MR. LAMBERT (Devonshire, South Molton)

said that the right hon. Gentla-man opposite said that the tied-house system had its merits, but he was very careful not to say what these merits were. The tied-house system, as now in vogue, was popular with no section of the constituencies, except that of the brewers. He himself had never heard one single voice lifted up in praise of it.

SIR EDWARD CARSON

Have you read the Majority Report?

MR. LAMBERT

said he had, and he did not think it had spoken glowingly of the system, and if it did report in favour of it, it went against the universal sentiment of the country. The Solicitor-General told them that the origin of the system was that the licensees were not able to carry out the alterations which the magistrates deemed desirable for the conduct of the business of a licensed victualler. That was wholly erroneous, and there was nobody outside Ireland who could, he should have thought, have put forward such a plea.

Sin EDWARD CARSON

I refer the hon. Member to the history of the subject.

MR. LAMBERT

asked if the right hon. and learned Member would tell him that history now. He would rather have it now than later. He maintained that the origin of the tied-house system was the insane competition of the brewers to get hold of public-houses in order to make bigger profits from the sale of their liquor.

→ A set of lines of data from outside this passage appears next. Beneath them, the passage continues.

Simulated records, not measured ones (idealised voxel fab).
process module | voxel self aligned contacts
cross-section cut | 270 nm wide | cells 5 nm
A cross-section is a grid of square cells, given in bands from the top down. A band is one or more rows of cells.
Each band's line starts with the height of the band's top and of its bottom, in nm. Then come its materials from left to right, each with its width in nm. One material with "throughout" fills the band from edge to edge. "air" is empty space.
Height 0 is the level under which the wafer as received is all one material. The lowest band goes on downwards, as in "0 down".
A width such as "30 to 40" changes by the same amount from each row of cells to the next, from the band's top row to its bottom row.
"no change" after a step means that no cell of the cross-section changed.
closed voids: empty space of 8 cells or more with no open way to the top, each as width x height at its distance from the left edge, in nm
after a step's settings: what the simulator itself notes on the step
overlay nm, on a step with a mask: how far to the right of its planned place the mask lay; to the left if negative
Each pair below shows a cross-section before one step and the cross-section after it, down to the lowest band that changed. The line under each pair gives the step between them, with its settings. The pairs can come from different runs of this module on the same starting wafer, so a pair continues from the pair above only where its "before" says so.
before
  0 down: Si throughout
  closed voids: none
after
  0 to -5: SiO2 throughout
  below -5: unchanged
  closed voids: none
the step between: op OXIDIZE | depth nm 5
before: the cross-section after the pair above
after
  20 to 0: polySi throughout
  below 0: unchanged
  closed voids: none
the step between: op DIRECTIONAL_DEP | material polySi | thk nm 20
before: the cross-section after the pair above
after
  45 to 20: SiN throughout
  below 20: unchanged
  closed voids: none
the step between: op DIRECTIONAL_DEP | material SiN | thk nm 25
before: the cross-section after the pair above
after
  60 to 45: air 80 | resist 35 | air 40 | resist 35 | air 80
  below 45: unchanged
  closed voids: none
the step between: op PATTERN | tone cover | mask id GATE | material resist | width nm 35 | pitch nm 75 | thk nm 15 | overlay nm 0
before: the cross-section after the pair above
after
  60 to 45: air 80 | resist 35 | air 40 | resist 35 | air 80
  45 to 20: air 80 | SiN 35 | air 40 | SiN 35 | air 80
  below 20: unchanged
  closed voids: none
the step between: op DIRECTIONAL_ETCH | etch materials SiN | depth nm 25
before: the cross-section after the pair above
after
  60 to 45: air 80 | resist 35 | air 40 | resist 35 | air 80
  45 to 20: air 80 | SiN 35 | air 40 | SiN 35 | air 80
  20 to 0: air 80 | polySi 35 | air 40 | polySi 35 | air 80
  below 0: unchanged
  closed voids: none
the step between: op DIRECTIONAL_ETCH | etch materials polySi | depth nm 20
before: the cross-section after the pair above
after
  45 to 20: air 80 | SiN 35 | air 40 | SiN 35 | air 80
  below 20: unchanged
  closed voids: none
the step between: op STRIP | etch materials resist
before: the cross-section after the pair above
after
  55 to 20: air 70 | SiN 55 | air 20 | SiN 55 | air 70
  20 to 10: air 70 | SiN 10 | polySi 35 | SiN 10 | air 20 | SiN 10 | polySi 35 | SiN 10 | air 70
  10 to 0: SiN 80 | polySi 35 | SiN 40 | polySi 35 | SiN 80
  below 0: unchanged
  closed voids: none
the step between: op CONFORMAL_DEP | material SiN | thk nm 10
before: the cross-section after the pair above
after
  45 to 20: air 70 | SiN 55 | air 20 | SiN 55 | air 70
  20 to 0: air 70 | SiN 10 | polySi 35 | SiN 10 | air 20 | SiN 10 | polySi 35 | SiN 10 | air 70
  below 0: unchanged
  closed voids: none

MR. HERBERT ROBERTSON (Hackney, S.)

It was long before that.

MR. LAMBERT

Really we are getting some new versions of history. The hon. Member said that the tied-house system came in vogue long before the brewers.

MR. HERBERT ROBERTSON

What I said was, long before the brewers thought to buy up the houses.

MR. LAMBERT

said he would be very glad if hon. Gentlemen opposite would not give different versions of this history. There was no doubt in the minds of impartial people that it was the endeavour of the brewers to get larger profits on the sale of their liquor that had created this system of tied houses. Possibly they might get another version of the history of the tied-house system from the hon. Member for Manchester. He would suggest that if the Amendment of his hon. friend were carried it would prevent an injustice being done to the holder of a free licence. The Solicitor-General told them that if there were redundant houses, the free houses would be suppressed and that the tied-houses would be continued. He did not believe it. The magistrates were as fully alive to the evil of the tied-house system as any body of men could be. What were they going to do by the Bill? They were going to make the holder of the licence of a free house pay an annual sum for compensating the brewer who owned the tied houses. Besides, they knew perfectly well, that the price of the materials from which beer was made had gone down very considerably. He wanted to know whether the price of beer had gone down. On the contrary, it had been kept up by the tied-house system. The brewers charged the public what they liked, and compelled them to consume their beer, no matter how had it was. If the Solicitor-General could reduce himself to an ordinary beer-drinking citizen he was certain the right hon. and learned Gentleman would never pour down his throat the concoction the brewers turned out. No matter how bad it was, however, the public had to drink it, wholly owing to the tied-house system. That was not right or fair. No wonder the people of the country who were not teetotalers were against the system, and believed that it was a bad system for the morality of the district in which they resided. Why should the brewers have a monopoly and compel the people to take their beer, no matter how bad it was? The public were rebelling against the system, and he did not believe that a public meeting could be got up in favour of the tied-house system.

And it being half-past Seven of the Clock the debate stood adjourned till this evening's sitting.